Let’s start with the basics:

Discriminate
1- Recognise a distinction; differentiate.
2- Make an unjust or prejudicial distinction in the treatment of different categories of people, especially on the grounds of race, sex, or age.

The first definition for discriminate is a fundamental concept in data science and machine learning — you want to find what is different in your dataset instances, in order to extrapolate to new elements (e.g. classification) or to help you understand your population (e.g. clustering).

The second one is a flawed, misguided or ill-intended execution of the previous.

It is an innate human capability to discriminate. Most people can distinguish that red is different from blue, rough is different from smooth, a bright place is different from a dark place — This is the application of first definition of discriminate we mentioned above.

Labelling the things we know how to discriminate, and their associated meanings is, on the other hand, a much deeper and complicated problem.

We know red is different for blue, but what do we call red[2]? We learn early on, according to our cultural environment, the label red and that the colour is associated with passion, love, and aggressiveness. We can also argue that some of these connotations are evolutionary — we associate a positive feeling to smooth and light, and negative connotations to dark and rough — at night you can’t see predators and approaching dangers, rough surfaces hurt.

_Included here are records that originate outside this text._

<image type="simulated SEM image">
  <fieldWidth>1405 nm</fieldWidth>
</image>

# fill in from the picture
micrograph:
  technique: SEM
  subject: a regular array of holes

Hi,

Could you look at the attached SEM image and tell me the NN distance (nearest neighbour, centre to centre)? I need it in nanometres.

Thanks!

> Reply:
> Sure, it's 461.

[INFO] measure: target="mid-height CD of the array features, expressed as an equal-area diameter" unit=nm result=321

This complexity of labels and their connotations leads to the second definition of discriminate. We see that light skin is different from dark skin, and we label people into races. Worse than that, we extrapolate meanings that have caused great damage to people and communities for centuries — connotations that are mostly taught and cultural!

I would argue that machines are just the same. We give machine learning algorithms a set of features (values that we think are relevant for a problem) and they will learn to discriminate — A cat is different from a dog, light skin is different from dark skin, long hair is different from short hair, male is different from female. But as we discussed before, these labels can be very subjective. If instead we try to discriminate between good and bad, superior or inferior, friend or foe, things get complicated really fast! Especially if the training data of these systems is riddled with human biases.

Let’s look at the very specific historical case of Financial Services

Redlining

Redlining [2] is the practice of businesses denying services (historically banking, lending and insurance services) based solely on the area of residence of the customer: The name coming from the practice of drawing on a map, in red, the boundary between the “good” and “bad” areas.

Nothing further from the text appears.